Baptiste introduces Frédérick to his landlady (whom Frédérick immediately sets about successfully seducing)
when he finds Frédérick has nowhere to stay, but then goes out for a walk. He is accosted by a "blind" beggar who it is that invites him to the Red Breast restaurant
and who points out the table with Garance and Lacenaire at it and says it's them who are responsible for the garrotting of the previous owner. Nonetheless the smitten Baptiste invites Garance for a dance, which annoys Lacenaire (who honestly doesn't seem to lust after Garance as much as desire her for an audience for his simultaneously world-weary and self-congratulatory bon mots - he definitely has literary pretensions, and the actor is pretty magnetic, and manages to be effectively menacing when called to be, which is no mean feat given his ridiculous hairdo), who sets his large, but rather cowardly and ineffective henchman on him. He throws Baptiste out through a window (and when the owner protests, he is reminded what happened to the last owner) - only to see Baptiste stroll back in through the door dusting himself off nonchalantly, kick the henchman down and walk out with Garance. (Baptiste explains that he was bullied a lot and had to learn to fend for himself, and no doubt his tumbling experience helped.) Garance also has nowhere to go, and Baptiste takes her back to his lodgings, where he is surprised to find his landlady upstairs (we know why) needing to be called down. This landlady surely is the nicest in Paris, and her rooms are enviably large and available. As Wikipedia explains, Garance refuses to say that she loves Baptiste, but makes it perfectly clear that she's DTF,
but he leaves in some kind of nervous paroxysm, leaving the clearly inexhaustible Frédérick to move in when he hears her singing from the room next door.
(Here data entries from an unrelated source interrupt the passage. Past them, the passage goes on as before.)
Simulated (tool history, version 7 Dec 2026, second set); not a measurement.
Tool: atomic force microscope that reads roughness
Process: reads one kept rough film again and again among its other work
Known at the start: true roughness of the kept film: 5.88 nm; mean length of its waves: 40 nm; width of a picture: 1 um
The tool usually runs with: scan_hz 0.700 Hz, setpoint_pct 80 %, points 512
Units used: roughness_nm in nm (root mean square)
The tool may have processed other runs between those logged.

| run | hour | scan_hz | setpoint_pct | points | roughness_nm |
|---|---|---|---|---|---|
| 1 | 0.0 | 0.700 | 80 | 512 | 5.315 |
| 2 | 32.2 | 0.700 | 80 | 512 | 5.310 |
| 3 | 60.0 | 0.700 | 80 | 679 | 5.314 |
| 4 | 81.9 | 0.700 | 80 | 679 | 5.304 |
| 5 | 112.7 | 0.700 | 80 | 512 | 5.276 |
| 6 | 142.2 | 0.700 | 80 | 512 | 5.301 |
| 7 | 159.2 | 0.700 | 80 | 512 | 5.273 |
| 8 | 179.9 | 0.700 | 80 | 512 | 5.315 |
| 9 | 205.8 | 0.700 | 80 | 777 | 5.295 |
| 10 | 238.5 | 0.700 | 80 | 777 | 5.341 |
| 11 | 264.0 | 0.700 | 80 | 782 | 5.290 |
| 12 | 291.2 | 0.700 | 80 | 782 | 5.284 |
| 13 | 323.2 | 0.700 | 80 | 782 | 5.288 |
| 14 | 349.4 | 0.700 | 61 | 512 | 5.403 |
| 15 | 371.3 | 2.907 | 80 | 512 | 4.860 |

Lacenaire's henchman's ineffectiveness is revealed later when he fails to knock off an elderly man who is holding something valuable and who happens to live in Garance's building. When she returns (passing through a crowd around the building who have humorously exaggerated stories about what has occurred, mostly concerning a murder that hasn't happened), the policeman who detained her for the theft of the watch sees her and connects her with Lacenaire, who is suspected of both crimes. It is then that we find out her real name under questioning. The police officer is about to drag her away for complicity (despite the old man's pointing out that he's not really that badly off and nothing was stolen) when she remembers the card the Count gave her earlier after she turned him down, and thus she is drawn into his orbit by owning him a favor - end of part I.
Our view of Frédérick is much improved in part II. Not only has he been revealed to have real talent, he is no longer exploiting people left and right, and indeed is generous with his money (despite having such debts that he is set upon by a crowd of his creditors and has to wear an eyepatch
in his play to hide a black eye), as well as fearless - showing up blind drunk to a duel and shrugging off a bullet wound. Furthermore he can recognize that Baptiste has become, if anything, more of a talent than himself, and that Garance loves Baptiste more than himself. It is a complete turnaround from the rather despicable figure of the first part. Lacenaire, too, gains in stature. Where in part I we saw him fencing spoons and other trifles, and failing to rob an old man, we see him magically entering Garance's room in the Count's swank mansion, and coolly face down the Count's snobbery
and, eventually, fatally stab him in some kind of prideful act of vengeance and sacrifice. (But the Count certainly had it coming - we find out that he has killed several people in duels merely because they looked at Garance.) And then we have the final scene where Nathalie is left in the room Baptiste has been hiding out in since Garance came back (the same room in his old lodgings that he gave Garance when he first brought her back from the Red Breast) howling "what about me?" and (heartbreakingly) Nathalie and Baptiste's son (for whom Garance seems to have greater feeling than Baptiste) standing outside waiting for her,
not noticing as his father races out to try to catch the woman he loves more than his own family, who has just (unbeknownst to her) lost her sugar daddy. It is a shockingly abrupt moment when the "curtains" that opened at the beginning of the film close on a scene of Baptiste swept away in a sea of white-clad clones of his own mime character, and we are left to guess at the fates of all our main characters. Is this how people felt about the "fade-to-black" ending of the Sopranos?
Now, I have focused on just the main four (plus Nathalie), but there are several entertaining side-characters, including the rag-and-bone man who trades spoons to Lacenaire and gossip to everyone else,
Baptiste's "father" (I'm not sure if it's his real one, or just the actor whom he was apprenticing with) who first berates him but then praises him when his true mime talent emerges; Nathalie's father and the boss of the Funambules, who is a real character out of Dickens, who fines everybody in his company for various infractions and is constantly fretting and catastrophising. Even such incidental characters as the three-headed playwriting team that grow incensed with Frédérick's (gallingly popular) mockery of their play are hilarious creations. And I have to say that the plays
and even (especially) the mime-shows
are beautifully recreated. A surprising (because it really doesn't drag as one might have feared that it would) chunk of the running time of the film is spent watching these shows, which is appropriate, given that the title is a punning reference to show-people.
Actually, the more I write about it, the more I see the scope of the film and the craft that went into it. Definitely worth a re-visit, and not out of a sense of duty, either.